The Syrian people are showing resilience in the face of foreign-instigated terror in their country by turning out in large numbers to participate in parliamentary elections. For the first time, a number of opposition parties are also allowed to contest the elections. Until the time of filing this report, there were no reports of terrorist attacks although that is a possibility as they would like to disrupt the process, if they can.
Wednesday April 13, 2016, 08:57 DST
Braving threats of rocket and missile attacks from terrorists, millions of Syrians are participating in elections to the 250-member parliament. There are long lines in cities and towns under government control where people are able to cast ballot in one of 7,300 polling stations.
More than 3500 candidates are vying for the 250 parliamentary seats. In a surprise move, President Bashar al Asad had announced holding elections on the eve of the US-Russia brokered ceasefire that went into effect in most parts of the country on February 27.
The takfiri terrorists—ISIS/ISIL, Daesh, al-Nusra Front and other foreign-instigated terrorist groups were excluded from the ceasefire agreement and areas under their control are not having elections. While the ceasefire has general held in the rest of the country, in the takfiri-held areas, the Syrian army has continued its campaign.

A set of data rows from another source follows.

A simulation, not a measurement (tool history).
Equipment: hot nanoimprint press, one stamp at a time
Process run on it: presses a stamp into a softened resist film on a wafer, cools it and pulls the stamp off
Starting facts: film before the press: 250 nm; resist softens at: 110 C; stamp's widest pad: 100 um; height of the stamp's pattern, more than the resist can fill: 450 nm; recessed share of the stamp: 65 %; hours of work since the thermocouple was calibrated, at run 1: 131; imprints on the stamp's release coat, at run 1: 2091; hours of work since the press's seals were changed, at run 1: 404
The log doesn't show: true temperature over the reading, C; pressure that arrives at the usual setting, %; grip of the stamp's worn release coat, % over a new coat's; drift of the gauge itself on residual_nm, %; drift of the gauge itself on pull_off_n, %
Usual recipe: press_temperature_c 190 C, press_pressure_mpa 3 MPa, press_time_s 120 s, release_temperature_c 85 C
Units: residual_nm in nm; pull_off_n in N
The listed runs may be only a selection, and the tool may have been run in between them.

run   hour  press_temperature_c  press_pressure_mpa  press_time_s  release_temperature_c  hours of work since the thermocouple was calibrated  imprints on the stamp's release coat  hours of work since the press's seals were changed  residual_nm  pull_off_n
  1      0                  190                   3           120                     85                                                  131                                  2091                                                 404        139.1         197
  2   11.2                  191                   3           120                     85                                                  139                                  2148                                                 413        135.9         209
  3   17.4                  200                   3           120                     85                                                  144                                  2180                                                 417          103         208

In recent weeks, the historic city of Palmyra was liberated from the takfiris’ clutches and Aleppo is on the verge of being liberated. The Syrian army’s aim is to cut off the supply routes from Turkey so that the takfiris are bottled up in these areas. They will then be left with only two choices: surrender or face a certain death.
Polling stations opened at 07:00 am local time but there were huge line-ups even before that in anticipation of people being able to exercise their right. Polling will go on till 7 pm but could be extended for five hours by the Higher Judicial Committee for Elections if the turnout is heavy and not all people have had the chance to cast ballot.
Unlike past elections when only Ba‘ath Party members were allowed to participate, this time a number of opposition parties are also taking part. President Asad had promised that all political groups that eschew violence would be allowed to participate and join the process to help rebuild the country after the five-year-long war that has devastated the country.
As is typical of any elections, there are election posters for candidates everywhere. One poster in particular, strung from the tallest building in Damascus, accurately captured the mood of the election. It proclaimed: "The elections of resistance."
The parliamentary elections are being held at a time when the second round of UN-brokered talks, albeit indirect, are taking place in Geneva. Syrian government officials and opposition groups are trying to agree on a political solution to the problem.
Backed by the US, Israel, Saudi Arabia and Turkey, opposition groups are demanding the ouster of President Bashar al Asad as part of the deal. The Syrian government has rejected this outright, calling it a “red line.” Syrian Foreign Minister Walid al-Muallem reiterated this again saying the fate of the president would be decided by the Syrian people in an election, not through the coercive tactics of foreign governments.
The parliamentary elections are likely to strengthen the hand of the Syrian government that is already in a commanding position militarily vis-à-vis the foreign backed terrorists who are on the run.